This paper developed the theory about the interplay between the magnetism and ferroelectricity in material which opened the possibility new type of electric magnetic devices.
‘Spin Current and Magnetoelectric Effect in Noncollinear Magnets’ http://prl.aps.org/abstract/PRL/v95/i5/e057205
Throughout the history of material science, magnet has been used by applying magnetic field, ferroelectric material has been used by applying electric field. That makes sense. But, what if we could control magnet by electric field or control ferroelectric material by magnetic field? We will have much wider option to make useful component by using the phenomena that we call it magnetoeletric (ME) effect.
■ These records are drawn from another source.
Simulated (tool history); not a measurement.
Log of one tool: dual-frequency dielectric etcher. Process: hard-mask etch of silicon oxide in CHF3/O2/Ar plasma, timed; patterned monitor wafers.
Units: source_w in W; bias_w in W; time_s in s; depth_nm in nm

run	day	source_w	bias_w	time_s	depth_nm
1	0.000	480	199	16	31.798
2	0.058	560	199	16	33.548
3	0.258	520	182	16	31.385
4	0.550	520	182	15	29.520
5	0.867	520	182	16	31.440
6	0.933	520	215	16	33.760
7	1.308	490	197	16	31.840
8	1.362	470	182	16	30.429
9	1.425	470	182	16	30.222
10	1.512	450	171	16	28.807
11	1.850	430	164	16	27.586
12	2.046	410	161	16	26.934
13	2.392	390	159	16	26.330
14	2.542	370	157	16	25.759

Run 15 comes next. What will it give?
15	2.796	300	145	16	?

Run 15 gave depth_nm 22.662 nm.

The ME effect is a phenomenon in which the magnetization is induced by the electric field or the electric field induced by magnetic field. Firstly, Pierre Curie surmised ME effect in 1894[1]. And then, the phenomenological theory of the ME effect was developed Landau [2] and Dzyaloshinskii [3] that was about 50 years ago. There the symmetry consideration is essential to classify ME effect via magnetic point group. Especially time reversal and spatial inversion are key symmetries to the ME effect. After these theories developed, ME effect in several materials has been discovered. However, it is difficult to apply to product because that effect is too small to apply. Scientists need more concrete plan to study ME effect. A fully microscopic theory based on the electricity state was still missing. However, this group developed theory of the ME effect starting from the electric Hamiltonian taking into account the spin-orbit interaction. That opened new possibility.
Putting aside the detailed calculation, the most important result of this paper is this equation. They could simplify the phenomena in the equation as following
P_ij=A e_ij×(e_i×e_j ) —- (1)
This equation gave the experimentalist helpful suggestion. That suggestion said ‘Look for spiral magnetic materials’. As shown Fig. 1, the theory showed that the spiral magnetic material can produce ferroelectricity. Because of its simplicity, so many material experimental scientists could have worked finding the new material. They found more than 8 within 2 years after this paper published. And these materials had been studied 5 years, now the companies are going to apply this material to the products.
Fig. 1 The spiral magnetic structure and ferroelectricity.
Some experimentalists found the material which does not follow this equation, so that someone develop several theory to explain these exception but, we might not have found so many maltiferroic material and the supplemental theories if this simple suggestion had never not existed.
Unfortunately, for the application we need to time to research and development at company level. But we will get unexpected cool product soon.
[1] P. Curie: J. Phys. (Paris) 3 (1894) 393.
[2] L. D. Landau and E. Lifshitz, Electrodynamics of Continuous Media (Butterworth-Heinemann, Oxford, 2002), p. 176.
[3] I. E. Dzyaloshinskii, Sov. Phys. JETP 10, 628 (1960).